Judge them quietly and then go back to enjoying the night.
Would not give a shit. Folks are too tight-ass about wedding bullshit. No one is going to remember anyone’s wedding for life.
Let them wear white 🤣
Pay a waitress to pour something on that person – red wine for example
If it was someone elses wedding then I wouldn’t say anything. It’s common sense not to wear white, so they’re clearly doing it for a petty reason and I’m not going to feed into them. I witnessed this happen at my future brother in-laws wedding last year. His wife’s cousin wore a white dress and everyone knew she was doing it to get attention. Regardless, nobody said anything about it to her. Pretty sure she just got some dirty looks.
However, if it was my wedding I’d just laugh. Nobody in my family or my fiance’s family would do anything out of spite – they’d only do it to be funny. And if anyone is going to be wearing white, it would either be one of my uncles, or one of my fiance’s uncles. They’re both those hilarious uncles that like to overstep and have a twisted sense of humour – pretty sure most families have one of these relatives. I’d find it brilliant if one of them did that. In fact, I’m kind of counting on it.

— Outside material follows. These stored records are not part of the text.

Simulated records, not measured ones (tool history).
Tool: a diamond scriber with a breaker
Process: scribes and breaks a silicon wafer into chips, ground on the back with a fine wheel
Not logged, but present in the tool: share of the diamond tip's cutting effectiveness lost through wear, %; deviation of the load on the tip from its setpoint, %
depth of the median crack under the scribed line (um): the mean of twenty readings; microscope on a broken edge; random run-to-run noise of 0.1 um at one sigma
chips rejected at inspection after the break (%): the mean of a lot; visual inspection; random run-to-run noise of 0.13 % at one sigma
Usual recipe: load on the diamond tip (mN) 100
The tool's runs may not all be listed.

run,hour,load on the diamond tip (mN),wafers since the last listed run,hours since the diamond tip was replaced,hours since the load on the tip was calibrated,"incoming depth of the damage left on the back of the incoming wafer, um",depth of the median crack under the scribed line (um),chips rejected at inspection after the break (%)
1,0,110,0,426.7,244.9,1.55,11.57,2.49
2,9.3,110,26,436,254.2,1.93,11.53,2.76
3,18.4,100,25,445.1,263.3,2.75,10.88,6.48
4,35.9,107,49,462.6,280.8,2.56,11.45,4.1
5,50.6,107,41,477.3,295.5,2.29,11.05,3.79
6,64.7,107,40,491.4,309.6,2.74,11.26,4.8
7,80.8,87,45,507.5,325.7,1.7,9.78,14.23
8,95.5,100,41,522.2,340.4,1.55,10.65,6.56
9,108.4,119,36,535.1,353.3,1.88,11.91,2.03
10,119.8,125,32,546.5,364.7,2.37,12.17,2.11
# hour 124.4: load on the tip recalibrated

There are two levels here for me. The first recognizes that this is a Thing of which to be aware; that the person committed this faux pas says something about them (even if it’s just that they’re ignorant of this “rule”.) The second is that I personally don’t give a damn. So, I simultaneously would not care, but also go, “Hmmm,” about the person.
I would not care.
It’s not like people will give that person the same attention as the bride for wearing white. Plus, everyone is allowed to look great on your wedding day. And I am a shy person, so I don’t know if I would care if someone else overshadows me.
Throw red wine or cranberry juice on them. Problem solved.
There’s nothing to be done. Keep living your best life. Somebody’s choice of outfit shouldn’t knock you off your square.
I got married last week and wore a red and a white dress (evening). I can tell you I literally did not notice what anyone else was wearing, everyone just looked lovely. Plus it’s not like anyone attending wouldn’t recognize me or mistake me for another woman, I walked down the aisle duh? Anyway it’s only looking at photos that I see some people wore red and it’s still obvious they’re a guest, it’s really nbd.
I wouldn’t do anything, they’re already embarrassing themselves enough.
Ignore it. The more fuss is made, the more attention you bring to it.
It’s a color. People are allowed to wear colors. It wouldn’t bother me in the slightest.
Ignore it if they are already there. There’s no point in making drama about it at the wedding itself. I wouldn’t let someone else’s choice to be tacky bother me at my wedding.